Domaine Evremond, the first English winery to be set up by a Champagne house, has just launched its first cuvée – and sommeliers and wine critics are impressed.
The creation of Evremond, the brainchild of Pierre-Emmanuel Taittinger, the house’s honorary president, and UK wine merchant Patrick McGrath, was first announced in 2015 at Westminster Abbey in London.
Champagne Taittinger – the majority shareholder in the project – bought 69ha of land near the village of Chilham in Kent, most of it apple and pear orchards. In 2017, 21ha were planted to Pinot Noir, Chardonnay and Pinot Meunier; two more vineyards were later added, as well as a further 10ha of Chardonnay. The total vineyard now covers 61ha.
This is south-facing, deep-draining, chalky soil, less than 15km from the North Sea. It bears many similarities to the terroir of Champagne (about three hours to the south by train), but also considerable differences: in particular the maritime climate compared to Champagne’s continental climate.
The first cuvée, launched last week over lunch at the Belgravia restaurant Cornus, has been well-received.
“An impressive debut for vines so young. I found the mousse exemplary, it lent a real elegance to the wine which showed much brighter and airier than its proportion of Pinot Noir would suggest,” Anne Krebiehl MW, a specialist in Champagne and sparkling wine, said.

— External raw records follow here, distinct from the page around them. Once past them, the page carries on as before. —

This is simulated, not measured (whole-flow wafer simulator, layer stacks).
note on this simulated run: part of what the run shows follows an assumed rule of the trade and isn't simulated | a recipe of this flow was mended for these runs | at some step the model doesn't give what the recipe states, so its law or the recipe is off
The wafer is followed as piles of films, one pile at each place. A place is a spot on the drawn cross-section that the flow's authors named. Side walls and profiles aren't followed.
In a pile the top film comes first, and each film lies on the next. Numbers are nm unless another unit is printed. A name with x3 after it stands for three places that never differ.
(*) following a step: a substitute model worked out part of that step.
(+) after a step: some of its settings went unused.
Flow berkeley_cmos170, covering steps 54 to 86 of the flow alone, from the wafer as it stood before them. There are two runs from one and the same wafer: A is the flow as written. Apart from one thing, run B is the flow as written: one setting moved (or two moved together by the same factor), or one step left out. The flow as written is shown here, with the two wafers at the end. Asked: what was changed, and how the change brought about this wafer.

Others were similarly complimentary. Critic Tom Hewson praised the “fine, ripe fruit [and] the pure, polished style”; Igor Sotric, head sommelier at China Tang at the Dorchester, said he would list the wine. “It's balanced and compact with lovely precision and mineral drive.”
Another senior Dorchester somm, Leonardo Barlondi, head of wine at The Grill by Tom Booton, also said it would work well on his list. He praised the label, “with the focus on Kent and the village [of Chilham] like a geographic unit.”
Presenting the wine, head winemaker Alexandre Ponnavoy returned again and again to the unique terroir of this part of England: the chalk soils laced with shards of flint, the maritime climate – and the fact that Kent is the third-driest place in the British Isles (after the Isle of Wight, and Essex). It also has the record for the most sunshine hours in England (though that would be a low bar, Ponnavoy suggested. “Sunshine is not exactly the norm in England.”)
Ponnavoy said he had been surprised and pleased by the potential shown by the first grapes harvested in 2018 (the first official vintage was 2019), from vines just a couple of years old. “We had no preconceptions,” he said. “We have had to learn a whole new approach to viticulture.” He noted that when they arrived ten years ago, there were very few wineries in Kent. Now there are 120.
The team sets great store by its reliance on local knowledge of the land. The previous owners, local family firm Gaskains that has grown fruit on the land for four generations, advise Taittinger’s vineyard manager Christelle Rinville on all aspects of growing here.
“A terroir is defined by its soil, its subsoil, its climate, its exposure and slope – and its people,” Rinville says.
The 120ha estate remains multi-use. Half of it is planted to vine, while the rest is woodland and apple and pear orchards, which are contracted back to Gaskains. It’s worth noting that Kent, first dubbed The Garden of England in the 16th century, has long been cherished for its fertile soils. Forty-two Kentish vineyards were recorded in the Domesday Book of 1086.
At present there’s just one cuvée of Domaine Evremond. A rosé and a presige blanc de blancs are planned; whether there will be a vintage or not hasn’t been decided. The wine was made in borrowed facilities but from now on will be vinified at a purpose-built underground winery whose roof – only a third of the building is above ground – is a wildflower meadow.
Much is made of the fact that the winery, 23m underground, is built into Kentish chalk, which “provides naturally cool conditions”, and moreover “mimics the famous chalk cellars of Champagne Taittinger” in Reims.
Above all, this is a Franco-British project. The winery’s architect is French, working in collaboration with a British company; Christelle Rinville works closely with Mark Gaskain; the Taittinger family has been with the importer Hatch Mansfield, which McGrath heads, since 1994. And the the bond between Taittinger and Kent can be dated to many years before that, McGrath noted. The politician Jean Taittinger (Pierre-Emmanuel’s father), as mayor of Reims, twinned his town with Canterbury in 1950.
Finally, the name: Domaine Evremond in named in honour of Charles de Saint-Évremond, a French poet exiled to London by Louis XIV, a bon-viveur, courtier to Charles II, and Champagne’s first ambassador to England. He is the only Frenchman to be buried at Poet’s Corner in Westminster Abbey.
Domaine Evremond Classic Cuvée is 55% Pinot Noir, 35% Chardonnay and 15% Pinot Meunier, with a dosage of 7 grams per litre. The wine is fermented and matured entirely in stainless steel. The base vintage is 2020 with 20 per cent from 2019. The wine was bottled in June 2021 and disgorged in August 2024. It will be available in independent wine merchants and selected supermarkets, priced at approximately £50.